Video Personalization

In today’s world, you can’t browse anything without getting recommendations. Find a nice pair of shoes: recommendations. Watch a nice movie: recommendations. A recommendation engine is an informatiom filtering system that limits the amount and sort of content to the users likings. It’s about tailoring a service for specific individuals rather than giving everyone the same, large amount of content.

Types of recommendation / personalization

  • Homepage video recommendations (featured)
  • Genre/category (top x movies)
  • Item-to-item similarities (if you like this, you’ll like that)
  • Personal re-ranking (search, genre)
  • Layout customization (order of carousel)

How to train the model

Gather incoming data from input sources like Kafka or Kinesis. Gather the explicit feedback like thumbs up or down, amount of stars. The downside to this is that very few people actually rate the content they watch. Or they rate on the extremes if they for example rate a movie one star because Niels Destadsbader is starring in it. It’s also hard to calibrate, one person’s 5 stars can ben another person’s 4 stars.

Implicit feedback

Implicit feedback is derived from actions taken by the user like clicking or watching content, subscribing to content. It’s a lot of data which is good. The downside is that there’s no direct negative feedback, you don’t know if the user liked the content. Leaving the content early might be interpreted as negative feedback, on the other hand, it might not be negative.

AWS Services for content recommendation

Common approacheas for engines

Content-based filtering

Generate recommendation based on known user preferences. This is great for media because the genres and categories are well defined. The upside is a fast cold start for new items, you don’t need to know a lot about the new content. It’s very clear where the recommendation came from. The downside is that the user will get nothing exciting, the user will get what they already like. The users do get a cold start, they have to explictly tell you what they like.

Collaborative filtering

Based on item-item or user-user relations. Recommendations are based on other experiences, but based on the amount of content and users, this can be a very hard process to calculate recommendations. For example, if Rob and Kenneth like 5 same movies, Rob can get a recommendation about one of Kenneth’s preferred movies. This does come will a cold start, users have to interact with eachother before you can recommend things. Plus it is harder to find out why some recommendation is given compared to content-based filtering.

There is no right way to do a recommendation engine.

Matrix factorization

This started with a matrix computation I did not understand 😞. SageMaker does have algorithms to do this. All you do with factorization machines, is fill out the matrix, but with a high amount of users, this becomes expensive. The Jupyter notebook looked impressive, I didn’t understand it sadly.

Deep learning recommendation engines

The advantage is that complex interactions can be modeled, which makes it way more flexible. The downside is that is requires more data and is more complex to implement. Oh, and it’s computationally expensive, wonderful. You lose a bit of insights in the recommendations, it’s harder to tell why something was recommended.

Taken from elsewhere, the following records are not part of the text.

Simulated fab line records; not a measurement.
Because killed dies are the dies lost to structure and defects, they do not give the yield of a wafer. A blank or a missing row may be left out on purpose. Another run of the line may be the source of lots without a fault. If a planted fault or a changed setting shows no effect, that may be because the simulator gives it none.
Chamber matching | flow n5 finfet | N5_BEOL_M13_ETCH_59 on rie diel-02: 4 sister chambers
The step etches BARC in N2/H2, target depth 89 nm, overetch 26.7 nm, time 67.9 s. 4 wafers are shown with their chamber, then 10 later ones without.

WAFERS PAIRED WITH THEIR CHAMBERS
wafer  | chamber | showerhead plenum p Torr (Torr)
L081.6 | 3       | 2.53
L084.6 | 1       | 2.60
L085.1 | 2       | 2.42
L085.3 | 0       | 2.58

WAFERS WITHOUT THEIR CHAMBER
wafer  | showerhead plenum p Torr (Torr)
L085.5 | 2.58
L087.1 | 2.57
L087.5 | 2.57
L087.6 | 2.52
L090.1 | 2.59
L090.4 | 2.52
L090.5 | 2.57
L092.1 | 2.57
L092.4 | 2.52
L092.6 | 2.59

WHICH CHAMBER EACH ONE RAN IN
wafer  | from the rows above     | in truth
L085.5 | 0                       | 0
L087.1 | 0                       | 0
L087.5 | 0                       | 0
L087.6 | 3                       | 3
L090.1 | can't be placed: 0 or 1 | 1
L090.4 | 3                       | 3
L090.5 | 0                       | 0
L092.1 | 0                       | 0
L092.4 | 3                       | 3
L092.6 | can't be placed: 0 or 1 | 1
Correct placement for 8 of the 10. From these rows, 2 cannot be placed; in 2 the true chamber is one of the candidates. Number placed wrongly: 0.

Modeling for personalization

Recommend the same shoes for 2 days after you’ve visited Zalando for 5 minutes. Sequence of events matter, if I search for a new laptop in the afternoon, the recommendation should change. This can be achieved with neural networks and sequential modeling.

Amazon Prime Video

Define the customer problem

How would you optimize the layout of a video store to maximize customer engagement? Some customers know exactly what they want, some know somewhat what the want like a genre, and some have no idea what they want. For the first, just give them what they want, for the second, give them something in a certain genre. For the last group, just let them browse. Having an online movie store is easier than a physical one. Moving shelves is no issue, the store can be different for each customer and you can better predict what the customer wants. In an actual store, you only show your membership card at checkout. On the otherhand, your online vendor already knows you before you even know yourself.

Measure success

We want the customer to come back, a great way to achieve that is A/B testing.

Getting started

Keep it simple, deliver value quickly so it stays easy to improve and debug. The algorithms to achieve this are content-based filtering and collaborative filtering.

Results

What worked What didn’t work
Easy to debug Recommendation felt static
Recommendations were OK Groups of people got the same content
Customer engagement increased Low quality of long-tail metadata

Collaborative filtering

What worked What didn’t work
Recommendations were more appropriate Same titles were recommended again and again
Did not respond changes in taste

Next steps

Assumptions don’t scale, what is true in the US doesn’t have to be true in Germany. Deep neural networks can improve the constant updating of assumptions.

Results

What worked What didn’t work
Recommendation were better because preferences got updated quicker and more broad content was recommended Some titles felt out of place

Pro tip: Build extra guardrails and business logic to make sure you don’t lose customer trust by recommending very wromg content like a horror show to a kids account.